You are viewing a plain text version of this content. The canonical link for it is here.

Posted to dev@nutch.apache.org by Ferdy Galema <fe...@kalooga.com> on 2012/08/07 11:21:23 UTC

hadoop.job.history.user.location in nutch-default with CDH rendering job history useless

Hi,

There still is a property in nutch-default
'hadoop.job.history.user.location' that redirects the creation of history
files from job output locations to a custom location. I noticed that the
current value does not work well with CDH, because ${hadoop.log.dir} is not
defined. This actually causes the entire job history in the jobtracker to
show empty info. (With 'incomplete' job status).

Changing the value to /user/myname/history does work for example. However I
have done some more testing and it seems that this property can be set to
'none', because the job history is ALSO stored in the central jobtracker
location anyway. The 'hadoop.job.history.user.location' property specifies
an extra location. But if it is set to an invalid value, it causes the
central history location to NOT store it. Please see for more details:
http://hadoop.apache.org/common/docs/r1.0.3/cluster_setup.html

Setting this value to 'none' keeps the central history but prevents the job
to write history in the job output location. If a user wants to have an
extra copy of the history files, nothing prevents him/her from specifying
another value in nutch-site for example. Another option is to set it to
'history' which does work with CDH. (This writes all logs to 'history' in
the user directory in the configured filesystem, usually dfs). The final
option is to simply remove this value and not meddle with hadoop properties
at all. But that actually requires all jobs to correctly ignore these
files. I am not up to date how well this currently works with Nutch jobs.
This question is most relevant for trunk, since trunk heavily relies on the
filesystem for jobs.

What do you think? It would be great if anyone could do some testing with
trunk and possible another Hadoop distro. (I.e. the official 1.0.3). Then
we have some more input to decide what the best option is:
A) Set property to 'none'
B) Set property to 'history'
C) Remove property, see what happens, possibly fix jobs
D) ?

Ferdy.

Re: hadoop.job.history.user.location in nutch-default with CDH rendering job history useless

Posted by Ferdy Galema <fe...@kalooga.com>.

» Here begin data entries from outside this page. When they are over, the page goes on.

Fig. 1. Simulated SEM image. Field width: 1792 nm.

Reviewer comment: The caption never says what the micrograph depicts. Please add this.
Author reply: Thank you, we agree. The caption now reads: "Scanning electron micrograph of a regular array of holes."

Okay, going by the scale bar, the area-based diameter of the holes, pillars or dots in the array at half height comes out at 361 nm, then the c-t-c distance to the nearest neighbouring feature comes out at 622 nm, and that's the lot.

FYI I've created a Jira for followup discussion.
https://issues.apache.org/jira/browse/NUTCH-1452

On Tue, Aug 7, 2012 at 11:21 AM, Ferdy Galema <fe...@kalooga.com>wrote:

> Hi,
>
> There still is a property in nutch-default
> 'hadoop.job.history.user.location' that redirects the creation of history
> files from job output locations to a custom location. I noticed that the
> current value does not work well with CDH, because ${hadoop.log.dir} is not
> defined. This actually causes the entire job history in the jobtracker to
> show empty info. (With 'incomplete' job status).
>
> Changing the value to /user/myname/history does work for example. However
> I have done some more testing and it seems that this property can be set to
> 'none', because the job history is ALSO stored in the central jobtracker
> location anyway. The 'hadoop.job.history.user.location' property specifies
> an extra location. But if it is set to an invalid value, it causes the
> central history location to NOT store it. Please see for more details:
> http://hadoop.apache.org/common/docs/r1.0.3/cluster_setup.html
>
> Setting this value to 'none' keeps the central history but prevents the
> job to write history in the job output location. If a user wants to have an
> extra copy of the history files, nothing prevents him/her from specifying
> another value in nutch-site for example. Another option is to set it to
> 'history' which does work with CDH. (This writes all logs to 'history' in
> the user directory in the configured filesystem, usually dfs). The final
> option is to simply remove this value and not meddle with hadoop properties
> at all. But that actually requires all jobs to correctly ignore these
> files. I am not up to date how well this currently works with Nutch jobs.
> This question is most relevant for trunk, since trunk heavily relies on the
> filesystem for jobs.
>
> What do you think? It would be great if anyone could do some testing with
> trunk and possible another Hadoop distro. (I.e. the official 1.0.3). Then
> we have some more input to decide what the best option is:
> A) Set property to 'none'
> B) Set property to 'history'
> C) Remove property, see what happens, possibly fix jobs
> D) ?
>
> Ferdy.
>
>
>
>